Wizards' intentions in designing/developing/releasing the decks is for them to be balanced, with 50/50 being the ideal, and further, for the gameplay itself to have plenty of back-and-forth. I found a handful of official articles on wizards.com supporting this; I'm sure it's difficult to be perfect at, but they clearly do a lot of playtesting aiming at that goal.

I'm aware that Wizards' description of their playtesting is potentially biased, but they do suggest that they manage to achieve a pretty high degree of balance and it's certainly in their own interests to do so! They're also up-front about when their playtesting can't match real-world gameplay (e.g. they commonly mention not being able to fully "solve" Standard), and they don't mention that here, suggesting that they genuinely think they do a good job.

Unfortunately I haven't found any empirical playtesting evidence from outside Wizards. The closest I've seen is forum threads where someone says "A is so much better than B" then someone else says "no way, B is way better", someone else says "they came out pretty even in my games", and no conclusion is reached. That's consistent with them actually being balanced and no one having a big enough sample size, but it's not exactly clear evidence.

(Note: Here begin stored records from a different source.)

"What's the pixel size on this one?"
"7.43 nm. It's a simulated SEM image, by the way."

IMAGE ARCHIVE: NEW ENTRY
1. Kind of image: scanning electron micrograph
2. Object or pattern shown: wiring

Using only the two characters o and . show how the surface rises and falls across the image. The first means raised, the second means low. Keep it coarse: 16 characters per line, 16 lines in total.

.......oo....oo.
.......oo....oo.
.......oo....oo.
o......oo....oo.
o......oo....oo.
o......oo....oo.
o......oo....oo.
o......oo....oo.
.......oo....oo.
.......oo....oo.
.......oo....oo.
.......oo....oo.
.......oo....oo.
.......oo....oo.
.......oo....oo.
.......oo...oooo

Some Number of Questions about Knights vs. Dragons - 2011, on Dragons vs. Knights. This is the most explicit one, indicating that they care not only about odds but about the progression of the game feeling balanced:

Balance! This is Development's area of expertise and involves more than simply playing a bunch of test games and making sure the match-up is 50-50. There need to be moves and countermoves and counter-countermoves. In early testing of Phyrexia vs. The Coalition, for example, the decks just exchanged blowouts, which was "balanced" but not very fun.

Playing with Jace & Vraska - 2014, on Jace vs. Vraska, by Sam Stoddard (a developer!), also confirming the strategic balance aspect:

I probably played a hundred plus games of Jace vs. Chandra, and was excited about the opportunity to try to sculpt a fun and interesting matchup between two of our characters using cards from throughout the past.


When working on this Duel Deck, I tried to position the decks in such a way that the matchup between them was something that was strategically deep and allowed for both decks to have early and late game strategies. ... I definitely didn't want the entire game to come down to whether one deck survives until turn 7, at which time it would have a tremendous advantage. Instead, both decks can take the game over at any point.

Making Enemies: Designing Decks in Pairs - 2011, from the intro; the actual article is a reprint of a 1995 Duelist article from way before duel decks:

These days, Magic R&D designs and develops Duel Decks, specifically made to be balanced against each other.

Pointy Ears vs. Pointy Teeth - 2007, on Elves vs. Goblins, describing the results of playtesting:

Once we had our initial decklists, we put them through the playtesting grinder, fighting both sides of the matchup dozens of times, tweaking as we went, then handing them to other R&D members and watching them play. We knew we were getting close when one playtest pair assured us that the Goblins were better, while another playtest pair with the same decks assured us that the Elves were better.

Duel or Die - 2012, on designing Venser vs. Koth, with a weaker statement of balance:

At this stage, we do what we do best in R&D: playtest and refine. Over and over and over. We swap cards in and out. We speculatively try some cards just to see what they do (and often, what they do is come right back out of the decks). We balance the decks with one another so neither one is an auto-win.

Duel Deckin' Upgrades - 2010, Jacob van Lunen (a player this time, not someone from R&D) on Elspeth vs Tezzeret, suggesting that play skill/style may well have something to do with perceptions of imbalance:

A lot of players at my local shop have complained that the Elspeth deck wins almost every game they play. After having played a lot of games with both decks I was very surprised to hear this. In my experience, the decks present each other with a very even and exciting match.

  • I'm going to talk to the OP and see if he really meant for "official sources" to mean "Wizards of the Coast". I think your interpretation is probably not what he meant.
    – Rainbolt
    Commented Oct 15, 2015 at 17:02
  • @Rainbolt Okay, sure - but whose intentions would he be asking about if not Wizards? Obviously customers intend to get balanced decks when they buy them, but I'm not sure that's a useful thing to ask about.
    – Cascabel
    Commented Oct 15, 2015 at 17:03
  • Why don't we just wait for him to respond to my question to find out? I see that you have addressed my first two comments via an edit (and quite prominently, at the top of the answer), so I deleted it.
    – Rainbolt
    Commented Oct 15, 2015 at 17:10
  • @Rainbolt Okay, sure. I just thought that given that you think I read the question wrong, you might have something in mind about the right way to have read it.